Posted in History n Theory

POINT: alternatives

In starting out this point essay on the recent Alternatives section we have completed, I decided to look up the definition of “Alternative” from The New Oxford American Dictionary.

Alternative:
Adjective: of or relating to behavior that is considered unconventional and is often seen as a challenge to traditional norms
Noun:  one of two or more available possibilities

One can see by the readings and the lectures, that this unit was definitely labeled appropriately.  Taking the knowledge we had from the ancient forms from Greece, Rome and Egypt and seeing how they have been transformed, or altered, to the modern times of the Renaissance during the 14th to 17th century.  It has been said many times in lecture that we are still in the Renaissance, but for the purpose of this essay, I am focusing on the time period stated above.

Beginning with Egypt, we have learned that they had established the axis and used them in their designing of their architecture.  They used their columns to tell a story to keep their society alive throughout history.  In Greece, they began the design of the early Temples, called a Megaton.  In this design, they included a porch, hearth and a court.  The Greeks had a command for asymmetrical balance and making things all appear ideal.  Romans kept many of the design elements from Greece, however they brought in more of a mathematical way of designing and they began the grid city patterns.  Knowing these basic ideas from each culture, we move forward to the Renaissance and the questions, “How do you take the stuff from the past and make it your own for the future?”(1)

Tempietto of San Pietro

This can be seen in the building of Tempietto of San Pietro · Montorio, Rome, Italy 1502. This is said to be the perfect temple, taking ancient world buildings and perfecting them into this 16’ wide family chapel. As seen from the image provided (2), many ancient design ideas were altered to what is believed to be perfect for this time period.  Unlike Greek columns, You will not see writings on these columns.  The use of domes, columns and materials are very similar to  ancient counterparts, but this is not for the public.  It is a sacred, family space for worship.

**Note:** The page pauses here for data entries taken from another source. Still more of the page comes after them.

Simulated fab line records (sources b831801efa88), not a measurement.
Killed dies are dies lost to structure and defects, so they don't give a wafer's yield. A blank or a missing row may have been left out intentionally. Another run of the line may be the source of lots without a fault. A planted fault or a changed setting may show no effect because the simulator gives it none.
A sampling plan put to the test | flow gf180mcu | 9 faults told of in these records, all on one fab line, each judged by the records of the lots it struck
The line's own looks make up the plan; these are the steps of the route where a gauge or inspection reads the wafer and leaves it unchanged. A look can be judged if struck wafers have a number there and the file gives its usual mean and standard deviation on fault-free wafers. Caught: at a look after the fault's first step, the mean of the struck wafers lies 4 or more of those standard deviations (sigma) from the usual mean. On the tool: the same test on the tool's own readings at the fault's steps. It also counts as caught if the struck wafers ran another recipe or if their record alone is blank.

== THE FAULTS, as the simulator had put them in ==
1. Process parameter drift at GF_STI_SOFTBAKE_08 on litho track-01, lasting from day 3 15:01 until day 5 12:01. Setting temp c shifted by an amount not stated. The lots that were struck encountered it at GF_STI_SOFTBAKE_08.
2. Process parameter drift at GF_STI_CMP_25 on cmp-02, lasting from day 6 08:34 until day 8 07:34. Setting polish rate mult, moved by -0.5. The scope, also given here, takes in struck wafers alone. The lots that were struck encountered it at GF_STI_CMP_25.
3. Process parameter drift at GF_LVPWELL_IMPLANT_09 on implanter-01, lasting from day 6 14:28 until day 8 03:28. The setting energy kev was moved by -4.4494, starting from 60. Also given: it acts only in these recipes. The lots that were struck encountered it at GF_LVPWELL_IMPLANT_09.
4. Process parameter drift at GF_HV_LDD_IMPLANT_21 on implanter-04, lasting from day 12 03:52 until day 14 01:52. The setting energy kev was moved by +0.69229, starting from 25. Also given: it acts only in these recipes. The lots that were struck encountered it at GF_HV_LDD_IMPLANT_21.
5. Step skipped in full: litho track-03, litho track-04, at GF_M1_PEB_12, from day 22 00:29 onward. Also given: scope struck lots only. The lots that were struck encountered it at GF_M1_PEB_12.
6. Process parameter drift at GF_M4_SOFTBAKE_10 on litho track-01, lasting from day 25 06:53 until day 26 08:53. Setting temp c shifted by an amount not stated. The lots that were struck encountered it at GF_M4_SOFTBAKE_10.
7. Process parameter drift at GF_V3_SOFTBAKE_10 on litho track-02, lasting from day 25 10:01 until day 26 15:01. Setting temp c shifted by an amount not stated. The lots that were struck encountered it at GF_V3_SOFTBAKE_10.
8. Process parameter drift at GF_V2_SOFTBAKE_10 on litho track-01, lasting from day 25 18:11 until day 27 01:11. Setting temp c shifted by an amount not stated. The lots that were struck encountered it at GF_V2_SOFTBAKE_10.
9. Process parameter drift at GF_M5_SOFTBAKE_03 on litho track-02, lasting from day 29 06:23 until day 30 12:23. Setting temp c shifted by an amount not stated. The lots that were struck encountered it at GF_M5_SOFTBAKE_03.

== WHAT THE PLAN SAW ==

Times were also about bending the rules to play with alternative ways of designing and even times, such as in the Baroque era, making something look like what is it not. Designing of the landscape was also important during these times; this went hand in hand with the interior design in many places.  Versailles, for instance, went beyond the boundaries with movement through space.  In the Hall of Mirrors, large mirrors were placed opposite of the large windows facing the gardens.  These helped reflect the view, making the space not only look bigger, but also using the natural landscape to help the interior space design.

Alternatives were also found with the colonization of America. Although what typically happened stateside was what was happening in England (3), function becomes greater then style.  Homes had little architectural detail and they were located near water and/or transportation routes for agricultural reasons.  The Spanish had found alternative ways to construct structures by using Adobe because the wood was limited in their areas. The French who settled in the Louisiana territory, generally had 2 storied homes with exterior stairs.  Due to the humidity and climate, they tried to maximize their outdoor living spaces with steeply pitched roofs that extended over the home.  They had few furnishings and in French Canada, they used stone to construct their homes.

Pennsylvania Station Waiting Room

 One building that I find describes this alternatives section quite well is New York’s original Pennsylvania Station built in 1910.  Not only did the Industrial Revolution have a huge impact in the availability of materials, but also Americans found new ways to display the classical detail of arches, colonnades and control of natural light.  This building, which spanned over two blocks in downtown Manhattan, had a center waiting room that was designed after the Baths of Caracalla.  “ the waiting room designed as a great gate to the city, a monumental termination of the long journey, whereas the concourse was a calculated transition from the monumental classical architecture of the waiting room to the 20th century mechanical utilitarianism of the trains themselves” (4).  What an alternative new way to display this design idea!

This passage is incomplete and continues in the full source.